In an unprecedented opinion, the Seventh Circuit Court of Appeals became the first federal appellate court in the country to rule that workplace discrimination based on sexual orientation violates the Civil Rights Act of 1964.
Kimberly Hively sued her employer, Ivy Tech Community College, an Indiana-based college, under the Civil Rights Act of 1964, arguing that Ivy Tech violated her civil rights when it failed to offer her full-time employment or a promotion because she is lesbian.
The trial court did not allow Hively’s lawsuit to proceed, holding that Title VII – which prohibits employers from discriminating against employees on the basis of sex, race, color, national origin, and religion – does not protect employees from sexual orientation discrimination. Lambda Legal, on behalf of Hively, appealed the trial court’s decision to the Seventh Circuit Court of Appeals.

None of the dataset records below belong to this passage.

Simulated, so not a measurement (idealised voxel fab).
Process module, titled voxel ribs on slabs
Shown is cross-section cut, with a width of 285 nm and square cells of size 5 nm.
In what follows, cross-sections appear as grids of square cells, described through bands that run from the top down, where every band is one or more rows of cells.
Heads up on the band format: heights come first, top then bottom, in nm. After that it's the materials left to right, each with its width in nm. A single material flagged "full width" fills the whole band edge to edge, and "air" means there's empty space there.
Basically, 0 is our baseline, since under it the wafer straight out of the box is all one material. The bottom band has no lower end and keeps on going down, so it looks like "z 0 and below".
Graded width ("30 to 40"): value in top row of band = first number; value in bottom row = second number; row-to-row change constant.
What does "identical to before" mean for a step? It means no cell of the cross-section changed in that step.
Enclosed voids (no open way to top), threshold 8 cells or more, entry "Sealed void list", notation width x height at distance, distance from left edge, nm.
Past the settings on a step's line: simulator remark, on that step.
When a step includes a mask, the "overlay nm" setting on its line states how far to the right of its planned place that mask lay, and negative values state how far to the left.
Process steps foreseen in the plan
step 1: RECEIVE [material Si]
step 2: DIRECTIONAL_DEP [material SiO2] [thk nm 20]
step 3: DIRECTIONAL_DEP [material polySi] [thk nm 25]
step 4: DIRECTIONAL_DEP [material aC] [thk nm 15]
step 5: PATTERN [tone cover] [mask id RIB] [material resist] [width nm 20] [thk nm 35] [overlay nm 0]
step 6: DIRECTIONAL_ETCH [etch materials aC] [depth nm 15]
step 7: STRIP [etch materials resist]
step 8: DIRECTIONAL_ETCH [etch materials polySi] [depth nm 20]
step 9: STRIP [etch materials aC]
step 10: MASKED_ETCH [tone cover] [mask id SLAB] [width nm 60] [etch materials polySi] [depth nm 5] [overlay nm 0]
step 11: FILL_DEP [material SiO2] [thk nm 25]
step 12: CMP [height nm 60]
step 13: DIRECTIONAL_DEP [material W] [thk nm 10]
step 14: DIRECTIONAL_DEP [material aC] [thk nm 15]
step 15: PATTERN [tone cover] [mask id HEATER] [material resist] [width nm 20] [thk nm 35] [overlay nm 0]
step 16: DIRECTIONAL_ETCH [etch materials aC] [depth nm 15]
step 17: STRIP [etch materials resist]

In July of 2016, a three-judge panel affirmed that the Civil Rights Act does not protect employees from discrimination based upon sexual orientation. Lambda Legal then requested that the full panel of the Seventh Circuit rehear the case; and, in November of 2016, all eleven judges of the circuit heard the parties’ argument. After this rare hearing, the court found 8 to 3 that the Civil Rights Act does protect employees from discrimination on the basis of sexual orientation.
Ivy Tech has stated they will not appeal this decision to the United States Supreme Court. Accordingly, gay and lesbian employees in Indiana, Illinois, and Wisconsin now have the right to sue their employers over discriminatory practices based on sexual orientation. We suspect that other circuits will soon address this topic in the coming year. In the meantime, employers in the Seventh Circuit should re-evaluate their practices and ensure they are not discriminating against employees on the basis of sexual orientation.